Contact Information
Biography Information
Adrienne L. Childs is an art historian and curator. She received her Ph.D. from the University of Maryland with a concentration in European art, exoticism and race. Her fields of interest are race and representation in European fine and decorative arts of the 18th and 19th centuries and 20th century African American Art. For the last five years has served as curator at the David C. Driskell Center for the Study of Visual Arts and Culture of African Americans and the African Diaspora at the University of Maryland where she curated exhibitions and developed academic and public programming. She teaches European and African American art at the University of Maryland.

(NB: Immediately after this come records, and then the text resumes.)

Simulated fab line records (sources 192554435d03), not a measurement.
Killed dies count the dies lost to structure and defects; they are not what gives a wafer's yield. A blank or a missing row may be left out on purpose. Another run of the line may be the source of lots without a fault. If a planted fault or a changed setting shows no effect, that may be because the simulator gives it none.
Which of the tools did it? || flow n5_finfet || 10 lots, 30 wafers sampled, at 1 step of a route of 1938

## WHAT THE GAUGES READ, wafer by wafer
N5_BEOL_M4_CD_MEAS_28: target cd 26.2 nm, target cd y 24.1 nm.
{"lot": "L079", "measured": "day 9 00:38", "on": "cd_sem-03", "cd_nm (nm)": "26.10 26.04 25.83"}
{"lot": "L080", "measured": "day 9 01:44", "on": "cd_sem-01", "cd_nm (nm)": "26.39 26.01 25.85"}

Recent publications include the monograph Margo Humphrey, Volume VII in the David C. Driskell Series of African American Art, and Evolution: Five Decades of Printmaking by David C. Driskell. Her article “Sugarboxes and Blackamoors: Ornamental Blackness in Early Meissen Porcelain” appears in the volume The Cultural Aesthetics of Eighteenth-Century Porcelain. She is co-editing the volume of essays Representing Blacks and Blackness in European Art of the Long Nineteenth-Century: The Spectacle of Blackness, and working on the book length project Ornamental Blackness: The Black Body in European Decorative Arts, 1700-1900.
Project Description
Ornamental Blackness attempts to create a framework for understanding how the decorative arts figure into the larger discourse of representing blacks and blackness in European visual culture of the eighteenth and nineteenth centuries. Culminating in a book entitled Ornamental Blackness: The Black Body in European Decorative arts, 1700-1900, this study is the first of its kind to survey a range of diverse objects that employed the “blackamoor” as a decorative motif. This book constructs a theoretical model for analysis and a critical language for discussing a brand of decorative luxury objects that has had little or no attention in these terms. Given the virtual absence of critical attention to the role of race and representation in the decorative arts of this period within the burgeoning theoretical body of literature attending to “the decorative,” this project is of particular importance.
The vogue for representing the African body in decorative arts served to disseminate tropes of blackness throughout spaces of wealth and refinement in Europe and beyond. Objects such as porcelain figurines, clocks, light fixtures (torchères), furniture, among others, operated within a multi-dimensional matrix of ideas and contexts that transcended the limits of their specific functionality. Implicated in these practices were larger social issues such as black slave labor in the colonies, notions of exoticism and primitivism and the presence of black servants in wealthy European households. Objects featuring blacks as ornamentation were in dialogue with the trope of the black servant in European art that had become a ubiquitous symbol of exoticism and luxury since the Italian Renaissance, particularly in European court culture. Even though the ornamental black was a convention in both decorative and “fine” arts, its conventionality effectively relegated the material manifestation of an enormous economic and social system of inhumanity to the ostensibly benign realm of “the decorative.” Small, utilitarian objects, furniture, wallpaper, tapestry designs and more could insidiously present the idea of black servitude or the black primitive body as normal, natural or charmingly exotic in the context of a grand table setting or an opulent sitting room. This investigation demonstrates how decorative objects can embody the complexities of race, slavery and representation in material culture.
Over the past two decades scholarship on the decorative arts has begun to expand beyond the emphasis on craftsmanship, connoisseurship and luxury production to investigate the economic, social and cultural issues embodied in the objects, their consumption and environs. This work on the black body as embellishment aims to contribute to this discourse by decoding and contextualizing the objects and by engaging the growing scholarship on the intersection of race, science, slavery and the European colonial project. The topic of race and representation is necessarily interdisciplinary and this book will be important not only to the study of the decorative arts, and the history of art, but also to studies of slavery, colonialism, imperialism and their impact on European material culture. This investigation into aestheticized black servitude in luxury objects reveals another dimension of the history of the black Atlantic system.